Enrico Rava: To Be Free or Not To Be Free
AAJ: Let's talk a little about ECM, with whom you've had a long relationship. How was the ECM 40th anniversary bash in Mannheim? It must have been a fun occasion, no?
ER: I remember it very well. I remember everything of that night. I played with [bassist] Larry Grenadier, Mark Turner, but with Jeff Ballard on drums because Paul [Motian] wasn't traveling anymore. We had a very good concert.
AAJ: How had ECM changed in the almost-20-year gap before you returned to record Easy Living in 2004?
ER: Basically, I think it hadn't changed, because Manfred Eicher has a very clear idea of what he wants. He records only musicians that he likes and musicians that he knows he's going to like their music; it's the only law, and in that sense it hadn't changed much. Except that, when I came back, he was giving much more space to contemporary music. Before, he had [composers] Arvo Pärt and Philip Glass, but now there is much more contemporary music. He's also more open to southern European music, and now there are a few Italians that record for him. Back in the '70s there was me, if we're talking about southern, Mediterranean musicians. But now, besides me, there's Stefano Bollani and [saxophonist] Stefano Battaglia, [clarinetist] Gianluigi Trovesi. And now we did a concert playing only the music of [singer] Michael Jackson for him [Eicher], which is a big surprise for a lot of people.
AAJ: No kidding.
ER: [laughs] I know, I know. You must know that I am a Michael Jackson fan. I like very much the last record. To me, it's a little bit like the Beatles' White Album (Apple, 1968). There is a tune called "Little Susie" that could have been written by [singer/composer] Kurt Weil, and tunes like "Privacy" and "History" are incredible-a little bit like "Sergeant Pepper," in a way. I did this concert with a big band-12 people: tuba, trumpet, piano and clavier, guitar, three saxophones, trombone. We did a concert of Michael Jackson's music in May, and we did another concert on November 30th in Rome, and it should come out soon.
We are going to do a lot of concerts with this program. I like this program of Michael Jackson a lot because it's very energetic and there's a lot of life. The tunes are so good. We only do two of the big hits: one is "Smooth Criminal"-one of my favorite tunes-and "Thriller." On "Thriller" we stay very close to the version done by [trumpeter] Lester Bowie. The way we did the tune was a tribute to Michael Jackson but also to Lester Bowie.
AAJ: That sounds very interesting, and we'll look forward to that. Some of your best music has come since your return to the ECM label in 2004. Does this working relationship completely satisfy musically, or do you still feel the need to record music with a different aesthetic on a different label concurrently?
ER: I did that in the '80s. That's why we stopped recording together. The thing was, Manfred's idea is to record maybe every one and a half years, and at that time I felt I wanted to record much more. I had a lot of different things going on that I wanted to record, and it was impossible to do it at ECM, first of all because it probably didn't fit the aesthetic of the label, and because it would have been too many records. So I started recording with somebody else. When I came back to ECM in 2004, I discovered that in a way Manfred was right; it's better to release a record only once in a while when you are ready. I made so many records in the '80s, and looking back I can see that many of them were not necessary.

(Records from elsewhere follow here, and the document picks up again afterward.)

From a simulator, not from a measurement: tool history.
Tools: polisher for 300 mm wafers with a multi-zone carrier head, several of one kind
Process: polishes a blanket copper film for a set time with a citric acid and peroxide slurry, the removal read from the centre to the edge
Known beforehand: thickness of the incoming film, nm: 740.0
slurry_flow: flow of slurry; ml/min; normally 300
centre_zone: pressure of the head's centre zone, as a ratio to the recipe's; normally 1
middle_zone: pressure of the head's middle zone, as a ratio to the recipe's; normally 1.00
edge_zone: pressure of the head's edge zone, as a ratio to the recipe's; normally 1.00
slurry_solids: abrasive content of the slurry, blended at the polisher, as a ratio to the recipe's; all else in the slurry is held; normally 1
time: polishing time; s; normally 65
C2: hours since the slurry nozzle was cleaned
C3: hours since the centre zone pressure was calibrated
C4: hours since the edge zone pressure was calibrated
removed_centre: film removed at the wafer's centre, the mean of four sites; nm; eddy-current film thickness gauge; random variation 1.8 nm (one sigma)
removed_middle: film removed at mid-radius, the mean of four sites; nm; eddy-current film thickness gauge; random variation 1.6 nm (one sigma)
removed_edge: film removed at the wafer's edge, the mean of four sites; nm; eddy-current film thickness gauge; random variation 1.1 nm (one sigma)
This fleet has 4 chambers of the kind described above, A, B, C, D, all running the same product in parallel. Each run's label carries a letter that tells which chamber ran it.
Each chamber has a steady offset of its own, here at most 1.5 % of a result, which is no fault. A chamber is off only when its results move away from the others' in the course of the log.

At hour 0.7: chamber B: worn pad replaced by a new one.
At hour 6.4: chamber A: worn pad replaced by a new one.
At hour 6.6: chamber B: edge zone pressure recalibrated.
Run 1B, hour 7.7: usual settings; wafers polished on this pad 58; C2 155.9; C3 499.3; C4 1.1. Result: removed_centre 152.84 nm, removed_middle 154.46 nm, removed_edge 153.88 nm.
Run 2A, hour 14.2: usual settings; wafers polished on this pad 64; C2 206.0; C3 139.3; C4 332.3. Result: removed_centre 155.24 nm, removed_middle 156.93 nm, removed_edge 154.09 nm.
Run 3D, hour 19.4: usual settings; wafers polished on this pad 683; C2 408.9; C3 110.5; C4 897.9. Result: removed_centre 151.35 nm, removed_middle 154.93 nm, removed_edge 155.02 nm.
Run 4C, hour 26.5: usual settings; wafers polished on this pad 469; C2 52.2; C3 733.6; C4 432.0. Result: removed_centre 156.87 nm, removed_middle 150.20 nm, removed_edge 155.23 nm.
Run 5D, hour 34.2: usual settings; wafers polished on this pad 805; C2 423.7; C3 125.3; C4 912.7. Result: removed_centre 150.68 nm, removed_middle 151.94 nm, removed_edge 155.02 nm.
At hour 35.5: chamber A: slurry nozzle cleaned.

This record, Tribe, came out two years after the previous record, and the interest around this record is very big. There have been so many reviews. I think the ECM strategy is the right one. I'm happy with that. Besides, I'm 72. I like what I do to be necessary and important.
AAJ: Manfred Eicher is someone you know well. How would you sum up what he has achieved with ECM?
ER: He has invented a very big label, a very important label with a distinct sound and one of very high quality and with a very good distribution. In a way, it's the only very important independent label. But wherever you go, you find ECM records-in the States, in Korea-it doesn't matter where you go. The records are there, and this is very important for us. But it's not just that. The label has a very distinctive sound, and there are people who buy ECM records just because they are ECM. In fact, in many record stores-even though the record stores are disappearing-in Italy, for example, there is a special section for ECM records.
Manfred is a real artistic director. I remember talking with Paul Motian about the order of the tunes when we did the trio record, TATI (ECM, 2005), and I was saying, "What do you think? Should we put this number one or number two?"
Manfred has worked with everyone from classical pianists to [pianist] to Keith Jarrett, the Art Ensemble of Chicago to Arvo Pärt, so he knows how to use the recording machine. He's a real artistic director, and he's a big help in the studio.
Sometimes you go into the studio, and you know exactly what to do, and everything is right, and he doesn't say a word. Other times you go into the studio, for example, when we did Volver (ECM, 1994) with [bandoneon player] Dino Saluzzi. We had a lot of problems, not between me and Dino, because we're very good friends, but between the drummer [Bruce Ditmas] and Dino. The situation was so bad, the atmosphere was so bad, that we couldn't even play. We just sat in the studio and didn't play. So Manfred stepped in and started giving his advice, and he succeeded in starting the whole thing. Eventually the record came out, and it's a pretty good record.